This method sets the PrintStream to use for reporting errors and other types of output from the script.

setProperties public void setProperties(java.util. Properties p)

This method sets any default properties which will be required for parsing this file.

getProperties public java. util. Properties getPropertiesO

This method returns all the properties obtained by parsing this test file.

setEvaluationMode public void setEvaluationMode(boolean evalMode)

If set to true, the parser does not actually make contact with the agents but merely simulates the agent responses to allow standalone parsing.

parseFile public int parseFileO throws java. lang. Exception This method parses the specified file. If not in evaluation mode, it should return the status of the test run : ProtocolConstants. PASSED ProtocolConstants. FAILED ProtocolConstants.NOTRUN ProtocolConstants. UNRESOLVED

interrupt public void interruptO This method is responsible for killing any processes already started on the agents, and immediately halt parsing any files. getProperty public java. lang. String getProperty (Java. lang. String key)

This method retrieves the specified property from the results of parsing this file.

getProperty public java.lang. String getProperty(java.lang.String key, java. lang. String defaultValue) This method retrieves the specified property from the results of parsing this file. If the value is not found, the defaultValue is returned.

getTestName public java. lang. String getTestNameO

This method should return a test name which will be used to display the test in the test tree.

getKeyWords public java. lang. String[] getKeyWordsO

This method should return all keywords associated with this test. These will be used in using the keywords to select/deselect tests in the harness.

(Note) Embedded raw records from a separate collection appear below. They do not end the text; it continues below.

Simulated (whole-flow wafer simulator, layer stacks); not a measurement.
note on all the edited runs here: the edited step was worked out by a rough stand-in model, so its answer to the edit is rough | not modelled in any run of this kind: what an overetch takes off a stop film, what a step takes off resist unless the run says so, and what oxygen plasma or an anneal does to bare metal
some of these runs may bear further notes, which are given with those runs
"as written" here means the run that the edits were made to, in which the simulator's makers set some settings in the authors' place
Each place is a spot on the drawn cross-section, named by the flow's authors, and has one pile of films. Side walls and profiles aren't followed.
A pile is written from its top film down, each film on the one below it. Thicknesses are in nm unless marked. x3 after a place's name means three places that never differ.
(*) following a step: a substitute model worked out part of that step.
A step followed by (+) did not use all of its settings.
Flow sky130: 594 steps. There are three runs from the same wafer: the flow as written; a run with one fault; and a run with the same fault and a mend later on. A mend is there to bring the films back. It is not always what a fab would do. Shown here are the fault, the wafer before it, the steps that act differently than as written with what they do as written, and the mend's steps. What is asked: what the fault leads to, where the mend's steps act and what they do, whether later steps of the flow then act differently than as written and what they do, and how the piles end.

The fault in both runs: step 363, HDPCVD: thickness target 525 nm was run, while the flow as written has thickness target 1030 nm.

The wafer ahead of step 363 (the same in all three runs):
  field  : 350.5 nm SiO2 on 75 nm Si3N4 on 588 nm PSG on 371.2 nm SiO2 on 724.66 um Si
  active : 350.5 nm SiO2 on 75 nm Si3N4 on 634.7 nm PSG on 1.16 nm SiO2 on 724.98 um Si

getlndudeList public java.lang.String[] getlncludeListO

This should return the list of files other than standard java. util. Properties files which were included to parse this test file.

getPropertiesIncludeList public java. lang. String[] getPropertiesIncludeList()

This should return the list of standard java. util. Properties files which were included to parse this test file.

getTraceList public java. lang. Stringf] getTraceListO

This method should list all available output files produced by this test when run on the agent, but relative to the harness.

Claims

1. A method of testing computer software, comprising the steps of : a) providing a primary computer (2-i) with a software to be tested, b) providing the primary computer with a local agent (231), the local agent being capable of having commands to be run in the local agent's primary computer, and having a communication interface, c) providing a master computer (1), arranged for selective communication with the communication interface of the local agent (231), with a representation of test operations being stored in the master computer ( 1 ) , and d) dynamically and selectively sending commands derived from at least certain of the test operations, from said master computer (1) to the local agent (231).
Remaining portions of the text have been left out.